Metadata-Version: 2.1
Name: ncdata
Version: 0.0.2
Summary: Abstract NetCDF data objects, providing fast data transfer between analysis packages.
Author-email: Patrick Peglar <patrick.peglar@metoffice.gov.uk>
License: BSD-3-Clause
Project-URL: Code, https://github.com/pp-mo/ncdata
Project-URL: Discussions, https://github.com/pp-mo/ncdata/discussions
Project-URL: Documentation, https://ncdata.readthedocs.io
Project-URL: Issues, https://github.com/pp-mo/ncdata/issues
Keywords: cf-metadata,data-analysis,netcdf,iris,xarray
Classifier: Development Status :: 4 - Beta
Classifier: Intended Audience :: Science/Research
Classifier: License :: OSI Approved :: BSD License
Classifier: Natural Language :: English
Classifier: Operating System :: POSIX
Classifier: Operating System :: POSIX :: Linux
Classifier: Operating System :: Unix
Classifier: Programming Language :: Python
Classifier: Programming Language :: Python :: 3 :: Only
Classifier: Programming Language :: Python :: 3.7
Classifier: Programming Language :: Python :: 3.8
Classifier: Programming Language :: Python :: 3.9
Classifier: Programming Language :: Python :: 3.10
Classifier: Programming Language :: Python :: 3.11
Classifier: Programming Language :: Python :: 3.12
Classifier: Topic :: Scientific/Engineering
Requires-Python: >=3.7
Description-Content-Type: text/markdown
License-File: LICENSE
Requires-Dist: numpy
Requires-Dist: dask
Requires-Dist: netCDF4

# ncdata
Generic NetCDF data in Python.

Provides fast data exchange between analysis packages, and full control of storage
formatting.

Especially : Ncdata **exchanges data between Xarray and Iris** as efficently as possible  
> "lossless, copy-free and lazy-preserving".

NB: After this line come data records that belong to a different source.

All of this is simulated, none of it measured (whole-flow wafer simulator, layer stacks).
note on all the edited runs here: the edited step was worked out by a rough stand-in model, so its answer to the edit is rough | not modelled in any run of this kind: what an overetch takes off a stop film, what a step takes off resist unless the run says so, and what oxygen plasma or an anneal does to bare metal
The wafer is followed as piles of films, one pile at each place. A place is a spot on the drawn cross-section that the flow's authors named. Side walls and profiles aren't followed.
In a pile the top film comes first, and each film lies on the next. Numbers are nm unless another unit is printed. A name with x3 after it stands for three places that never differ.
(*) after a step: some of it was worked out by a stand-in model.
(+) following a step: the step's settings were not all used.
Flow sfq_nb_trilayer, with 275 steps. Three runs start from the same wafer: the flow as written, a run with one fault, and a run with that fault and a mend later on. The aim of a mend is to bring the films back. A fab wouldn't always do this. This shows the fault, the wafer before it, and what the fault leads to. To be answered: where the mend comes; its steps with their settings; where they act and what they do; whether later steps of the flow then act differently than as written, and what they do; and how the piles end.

This enables the user to freely mix+match operations from both projects, getting the
"best of both worlds".

## Contents
  * [Motivation](#motivation)
    * [Primary Use](#primary-use)
    * [Secondary Uses](#secondary-uses)
  * [Principles](#principles)
  * [Working Usage Examples](#code-examples) 
  * [API documentation](#api-documentation)
  * [Installation](#installation)
  * [Project Status](#project-status)
    * [Code stability](#code-stability)
    * [Iris and Xarray version compatibility](#iris-and-xarray-compatibility)
    * [Current Limitations](#known-limitations)
  * [References](#references)
  * [Developer Notes](#developer-notes)

# Motivation
## Primary Use
Fast and efficient translation of data between Xarray and Iris objects.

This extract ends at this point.